# Tools for beginner woodworking



## joelytle (Dec 1, 2015)

Hey I'm interested in getting into woodworking.if any of y'all could set me up with a list of tools/brands needed for basic beginner woodworking/rehandling. Thanks a lot! -Joe


----------



## JayGee (Dec 1, 2015)

Hi Joe...

I've been learning for about 24 months... It definitely depends on what you want to make but here are the things I use all time: 

saws - now I use a 240mm ryoba saw and a 210mm dovetail saw - but I started with really rough stuff - pretty much pruning saws. I think if you take the time you can get good cuts with pretty much anything (but it's good to have a rip/cross option for when you start joining).

chisels - I only have 3 - 9mm, 15mm, and 30mm... these are japanese chisels - setting them up takes some time, and you need to be good at sharpening on waterstones already. I have been sharpening knives with waterstones for a few years so this wasn't a problem - but I did get some advice from a very gifted japanese woodworker nearby. (I also have some cheapo ones that I started with and will probably never use again - I would use these if you don't know how to sharpen well however.) 

sharpening - you will need stones - hard ones.

Drills - depending on what you make I would recommend a drill (maybe with a hammer action if you're mounting things into brick or masonry - i.e. shelves), and an electric impact screwdriver - makes things much easer.

Hammers - one for nails, one for chisels, plus a mallet for knocking joins in.

Measuring - the longest metal ruler you can get, nice flat measuring tape (muji sells a good one), a combination square with depth gage - a regular try square, marking knives are good (I use a kiridashi)..

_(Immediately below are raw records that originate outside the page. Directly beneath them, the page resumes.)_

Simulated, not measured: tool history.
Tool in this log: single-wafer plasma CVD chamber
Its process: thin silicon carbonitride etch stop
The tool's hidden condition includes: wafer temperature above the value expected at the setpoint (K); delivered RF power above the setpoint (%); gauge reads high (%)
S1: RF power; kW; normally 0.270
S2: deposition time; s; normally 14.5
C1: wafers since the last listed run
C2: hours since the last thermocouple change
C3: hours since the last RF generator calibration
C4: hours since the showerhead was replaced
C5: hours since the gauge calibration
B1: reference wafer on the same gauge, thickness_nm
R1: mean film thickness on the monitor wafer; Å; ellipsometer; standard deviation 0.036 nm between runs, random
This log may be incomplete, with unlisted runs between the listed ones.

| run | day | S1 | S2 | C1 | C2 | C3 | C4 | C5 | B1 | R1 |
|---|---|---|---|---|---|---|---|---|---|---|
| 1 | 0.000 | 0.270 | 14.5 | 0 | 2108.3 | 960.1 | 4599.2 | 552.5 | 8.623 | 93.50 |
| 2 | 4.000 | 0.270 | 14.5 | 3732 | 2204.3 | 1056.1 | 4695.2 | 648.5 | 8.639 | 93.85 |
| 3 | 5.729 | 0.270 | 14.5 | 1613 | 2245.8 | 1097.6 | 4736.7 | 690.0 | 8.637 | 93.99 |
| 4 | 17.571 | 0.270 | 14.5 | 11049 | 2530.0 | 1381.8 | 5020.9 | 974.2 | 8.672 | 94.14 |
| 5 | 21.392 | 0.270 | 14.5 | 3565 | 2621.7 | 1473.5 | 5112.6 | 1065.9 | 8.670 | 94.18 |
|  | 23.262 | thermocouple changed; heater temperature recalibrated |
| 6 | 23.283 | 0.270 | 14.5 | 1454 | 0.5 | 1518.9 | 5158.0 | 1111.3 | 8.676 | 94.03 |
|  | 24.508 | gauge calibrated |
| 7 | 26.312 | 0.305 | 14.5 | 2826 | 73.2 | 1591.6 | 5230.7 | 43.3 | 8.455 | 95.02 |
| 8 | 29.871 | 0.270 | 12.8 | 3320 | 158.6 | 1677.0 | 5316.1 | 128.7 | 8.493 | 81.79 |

Clamps - get a few different ones to see what you like. I use large quick clamps for most things.. spring clamps for easy little things, but I would like to buy some big sash clamps for laminating tabletops etc... You need probably minimum 4 for any project, the bigger the clamp, the bigger the things you can make. 

Planes - I have been borrowing some old planes to get used to - you need them to dress wood and for finishing - but I can't yet suggest what you might need.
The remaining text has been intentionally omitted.